As an example, consider the URL grammar from the chapter on grammars. Let us assume we have just made a change to our implementation of the secure FTP protocol. By assigning a higher probability to the ftps scheme, we can generate more URLs that will specifically test this functionality.

First, let us define a helper function that sets a particular option:

Here's a specialization just for probabilities:

def set_prob(grammar: Grammar, symbol: str, 
             expansion: Expansion, prob: Optional[float]) -> None:
    """Set the probability of the given expansion of grammar[symbol]"""
    set_opts(grammar, symbol, expansion, opts(prob=prob))

Let us use set_prob() to give the ftps expansion a probability of 80%:

from Grammars import URL_GRAMMAR, extend_grammar

probabilistic_url_grammar = extend_grammar(URL_GRAMMAR)
set_prob(probabilistic_url_grammar, "<scheme>", "ftps", 0.8)
assert is_valid_probabilistic_grammar(probabilistic_url_grammar)

probabilistic_url_grammar["<scheme>"]

If we use this grammar for fuzzing, we will get plenty of ftps: prefixes:

prob_url_fuzzer = ProbabilisticGrammarFuzzer(probabilistic_url_grammar)
for i in range(10):
    print(prob_url_fuzzer.fuzz())

In a similar vein, we can direct URL generation towards specific hosts or ports; we can favor URLs with queries, fragments, or logins – or URLs without these. All it takes is to set appropriate probabilities.

By setting the probability of an expansion to zero, we can effectively disable specific expansions:

set_prob(probabilistic_url_grammar, "<scheme>", "ftps", 0.0)
assert is_valid_probabilistic_grammar(probabilistic_url_grammar)

prob_url_fuzzer = ProbabilisticGrammarFuzzer(probabilistic_url_grammar)
for i in range(10):
    print(prob_url_fuzzer.fuzz())

Note that even if we set the probability of an expansion to zero, we may still see the expansion taken. This can happen during the "closing" phase of our grammar fuzzer, when the expansion is closed at minimum cost. At this stage, even expansions with "zero" probability will be taken if this is necessary for closing the expansion.

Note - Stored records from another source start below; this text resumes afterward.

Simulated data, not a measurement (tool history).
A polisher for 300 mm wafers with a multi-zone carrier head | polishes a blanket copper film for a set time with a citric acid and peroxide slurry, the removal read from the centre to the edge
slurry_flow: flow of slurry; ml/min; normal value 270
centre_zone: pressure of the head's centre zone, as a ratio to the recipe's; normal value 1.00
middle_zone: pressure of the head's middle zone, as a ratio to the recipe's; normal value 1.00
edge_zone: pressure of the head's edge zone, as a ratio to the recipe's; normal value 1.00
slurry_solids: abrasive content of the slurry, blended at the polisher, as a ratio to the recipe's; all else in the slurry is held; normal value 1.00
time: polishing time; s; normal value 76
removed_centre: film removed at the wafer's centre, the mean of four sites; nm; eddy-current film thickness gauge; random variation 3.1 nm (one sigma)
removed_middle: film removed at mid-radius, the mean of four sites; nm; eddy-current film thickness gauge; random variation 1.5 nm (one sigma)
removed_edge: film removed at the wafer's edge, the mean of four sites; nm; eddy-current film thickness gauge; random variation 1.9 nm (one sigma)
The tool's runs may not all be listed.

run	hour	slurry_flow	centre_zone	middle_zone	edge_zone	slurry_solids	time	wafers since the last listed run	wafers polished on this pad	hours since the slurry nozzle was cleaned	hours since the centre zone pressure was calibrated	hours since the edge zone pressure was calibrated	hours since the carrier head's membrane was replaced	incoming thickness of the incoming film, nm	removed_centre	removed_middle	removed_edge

Let us illustrate this feature using the <expr> rule from our expression grammar:

from Grammars import EXPR_GRAMMAR

probabilistic_expr_grammar = extend_grammar(EXPR_GRAMMAR)
probabilistic_expr_grammar["<expr>"]

If we set the probability of the <term> expansion to zero, the string should expand again and again.

set_prob(probabilistic_expr_grammar, "<expr>", "<term>", 0.0)
assert is_valid_probabilistic_grammar(probabilistic_expr_grammar)

Still, in the "closing" phase, subexpressions will eventually expand into <term>, as it is the only way to close the expansion. Tracking choose_node_expansion() shows that it is invoked with only one possible expansion <term>, which has to be taken even though its specified probability is zero.

prob_expr_fuzzer = ProbabilisticGrammarFuzzer(probabilistic_expr_grammar)
prob_expr_fuzzer.fuzz()

Probabilities in Context¶

While specified probabilities give us a means to control which expansions are taken how often, this control by itself may not be enough. As an example, consider the following grammar for IPv4 addresses:

def decrange(start: int, end: int) -> List[Expansion]:
    """Return a list with string representations of numbers in the range [start, end)"""
    return [repr(n) for n in range(start, end)]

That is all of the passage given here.